Is it fully anonymous?
That sounds like you want
Njalla (
onion—
when v3!?). It is about twice to tenfold the price; but they are Tor/VPN friendly (no evil-IP account lockout horror stories), and
they do not ask any IRL identifying information whatsoever.
No need to make up fake info—no risk of having domains cancelled for fake info. If you really want, you can even avoid giving a throwaway e-mail address by instead using a throwaway Jabber/OTR address. They don’t want to know who you are.
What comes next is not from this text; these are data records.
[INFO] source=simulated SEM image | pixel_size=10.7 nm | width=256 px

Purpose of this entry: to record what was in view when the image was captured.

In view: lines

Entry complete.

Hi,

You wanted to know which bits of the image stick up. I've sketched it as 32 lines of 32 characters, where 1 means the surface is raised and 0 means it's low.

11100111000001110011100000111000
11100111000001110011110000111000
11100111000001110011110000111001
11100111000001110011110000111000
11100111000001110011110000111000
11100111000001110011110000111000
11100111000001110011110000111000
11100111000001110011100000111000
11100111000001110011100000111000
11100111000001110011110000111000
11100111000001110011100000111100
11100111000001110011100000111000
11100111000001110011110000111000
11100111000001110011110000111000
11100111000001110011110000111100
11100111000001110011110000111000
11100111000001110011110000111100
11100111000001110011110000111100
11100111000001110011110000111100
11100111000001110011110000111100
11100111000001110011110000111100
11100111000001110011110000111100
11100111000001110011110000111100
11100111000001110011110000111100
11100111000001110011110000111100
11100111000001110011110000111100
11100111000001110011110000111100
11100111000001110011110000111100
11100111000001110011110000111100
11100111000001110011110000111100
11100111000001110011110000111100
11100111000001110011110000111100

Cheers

The way that works is that legally, they own “your” domain, such that real identifying info
of a corporate entity in an exotic jurisdiction satisfies the ICANN doxing requirements that apply regardless of WHOIS-hiding. The way I see it, that is strictly better than using fake info! Anonymous parties with fake registrant data have no effective recourse against a bad registrar, anyway; if you are not clearly identifiable
and prepared potentially to sue in court, nominal legalities present a distinction without a difference. You must repose trust in the registrar. I would prefer to trust a registrar who respects my privacy.
But if you
really want, you can enter your real name, snailmail address, and telephone number for the registrant. This will result in your name being exposed in the public WHOIS, which some people actually want (especially “domainers”). The form for that is buried somewhere on the domain management page, after you have already registered the domain anonymously. It is strictly opt-in.
Obviously, they do Bitcoin, including Lightning—also Monero and
fully-shielded Zcash, and some oddball WTF shitcoins such as Paypal. They never used Shitpay.
I have no affiliation with Njalla, other than as a customer. I am always looking for more options for this class of service; but everything else in my current awareness for fully anonymous domain registration is either even more expensive than Njalla, or of unknown reputation. For my part, I welcome suggestions.
Do I have to give any documents kyc?
Is “KYC” so normalized nowadays, in the sense of “the new normal”, that this is now a normal question?
“Know Your Customer” is a banking-specific propaganda euphemism based in idiocy about
so-called “money laundering”.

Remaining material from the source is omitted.